Is Tucson Housing Sickest in The Land?
Article by Kevin Kaplan:
Recently a report was released by 24/7 Wall St that ranked Tucson as the “sickest housing market in the US”. As you can imagine, this caused us to take a close look at the article and we found some issues with the report and the methodology used.
Is Tucson terminally ill? Are we the “sickest” housing market in the nation? No. Let me explain.
Vacancy Rate is Not the Best Gauge of a Market’s Health
Vacancy rate is cited in the article as one of the main metrics used to determine the ranking of “sickest housing market”. Unfortunately no one uses vacancy rate to measure housing and for good reason. Nationally recognized real estate speaker Steve Harney explains:
NO study I have seen has established vacancy rates as a useful way to determine the strength of a housing market.
Calculated Risk, a well respected financial blogger often quoted in the Wall Street Journal, said this about the Census report used by the authors of the original article:
“This report is commonly used by analysts to estimate the excess vacant supply for housing, but it doesn’t appear to be useful for that purpose.”
Tom Lawler the housing economist said this about the Census’ latest vacancy report:
“[They] have consistently overstated overall US housing vacancy rates, and consistently understated the number of US households – mainly ‘missing’ millions of renter households – for over a decade.”
That is why NO ONE uses vacancy rates as a major component in determining strength of market. The authors’ methodology is flawed.
In addition, Tucson is a market with many “snowbirds” who only make Tucson their home a few months out of the year in vacation properties – which means we probably have a higher homeowner vacancy rate than many other cities.
Where is the Sales Data?
“It also means that there is comparatively little demand for the purchase of new or existing homes.”
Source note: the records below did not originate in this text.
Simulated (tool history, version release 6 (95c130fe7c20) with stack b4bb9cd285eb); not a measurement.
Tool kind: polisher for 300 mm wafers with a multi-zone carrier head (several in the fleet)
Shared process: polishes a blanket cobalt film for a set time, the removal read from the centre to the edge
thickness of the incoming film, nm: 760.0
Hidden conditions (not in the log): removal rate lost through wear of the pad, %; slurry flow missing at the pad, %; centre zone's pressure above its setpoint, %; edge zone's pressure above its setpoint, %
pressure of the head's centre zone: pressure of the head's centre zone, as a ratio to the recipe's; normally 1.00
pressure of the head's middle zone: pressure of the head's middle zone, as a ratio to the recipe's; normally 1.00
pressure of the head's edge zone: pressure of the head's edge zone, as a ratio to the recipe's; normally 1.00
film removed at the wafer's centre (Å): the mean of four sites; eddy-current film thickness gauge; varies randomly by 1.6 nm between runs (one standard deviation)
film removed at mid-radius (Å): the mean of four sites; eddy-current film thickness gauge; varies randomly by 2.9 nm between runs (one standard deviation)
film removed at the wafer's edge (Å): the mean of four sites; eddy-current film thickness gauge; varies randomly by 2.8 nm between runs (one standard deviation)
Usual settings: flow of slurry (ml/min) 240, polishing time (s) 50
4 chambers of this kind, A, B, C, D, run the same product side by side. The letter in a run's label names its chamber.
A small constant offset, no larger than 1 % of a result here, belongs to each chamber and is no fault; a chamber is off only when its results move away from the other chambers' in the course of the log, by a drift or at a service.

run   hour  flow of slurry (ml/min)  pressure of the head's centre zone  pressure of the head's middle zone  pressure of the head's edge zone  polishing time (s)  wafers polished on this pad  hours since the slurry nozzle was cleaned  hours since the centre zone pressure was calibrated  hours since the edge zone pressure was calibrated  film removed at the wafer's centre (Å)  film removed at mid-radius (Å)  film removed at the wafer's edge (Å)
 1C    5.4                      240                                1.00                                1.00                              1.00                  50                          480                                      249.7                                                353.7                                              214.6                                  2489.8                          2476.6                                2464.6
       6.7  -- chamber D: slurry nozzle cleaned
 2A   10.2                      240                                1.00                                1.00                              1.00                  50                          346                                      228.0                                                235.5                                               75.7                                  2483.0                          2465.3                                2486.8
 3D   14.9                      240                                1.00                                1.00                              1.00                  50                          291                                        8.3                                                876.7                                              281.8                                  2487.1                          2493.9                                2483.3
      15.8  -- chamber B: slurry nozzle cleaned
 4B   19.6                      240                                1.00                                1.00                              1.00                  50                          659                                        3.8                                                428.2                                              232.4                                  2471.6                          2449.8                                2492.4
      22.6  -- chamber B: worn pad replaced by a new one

“Since then, demand is so low that median home prices have dropped 18% in the past year and 33% since 2008.’
This report assumes that a drop in median price means there is no demand. This is a flawed assumption. Here are a few observations:
1) Demand is not down, it is up
If the authors of the report had cared to do thorough research they would have found that the number of closed residential sales in Tucson is up in 2011 vs 2010.
From January – July 2011 Tucson saw 7,615 closed residential sales. Up 12% from 2010 with 6,789 sales in the same time period. In addition, properties under contract in 2011 YTD was 9,704, up 19% from 2010 with 8,176.
Based on July MLS data, Tucson has roughly 5 months supply of inventory. This means it would take 5 months to sell the existing, listed inventory at the current pace of closed sales. 5-6 months of inventory is widely accepted as a “balanced” supply to demand ratio.
In a report released by Inman News recently, Tucson was ranked #4 in the country as “The Ten Best Markets For Real Estate Investors”.
And remember, in the first half of 2010 we were under the influence of a federal home buyer tax credit stimulus. So even without a stimulus in 2011 sales are still up. Still sounds like Tucson is the sickest market in the country? Surely it does not. Many areas of the country are experiencing lower sales rates than in 2010, but not here in Tucson.
2) Median price is being driven by distressed sales
Distressed sales (REOs and Short Sales) made up 52% of all residential sales January – June 2011 based on Tucson MLS data. These types of sales typically have lower sales prices, which drag down the overall median price.
Read more about the impact distressed properties have on pricing.
3) Foreclosure Rate is Slowing
The number of Notice of Trustee Sale filings in Pima County (where Tucson is located) are slowing, in fact they are at the lowest rates in the last 40 months as reported by the Arizona Daily Star. Read the article here.
I don’t see how having an unemployment rate of 7.8% in Tucson makes us the sickest housing market in the country. Last time I checked Tucson unemployment was below the national average.
Of course there are light headwinds in the Tucson housing market, however the issues are not that dissimilar than other markets. The reality is that right now there is a strong and increasing buyer demand for property, especially given increased affordability. Plus Tucson and Arizona continue to be a sought after destination.
I’d say we have more of a head cold and are drinking our soup, not terminally ill. In fact, we are already feeling better.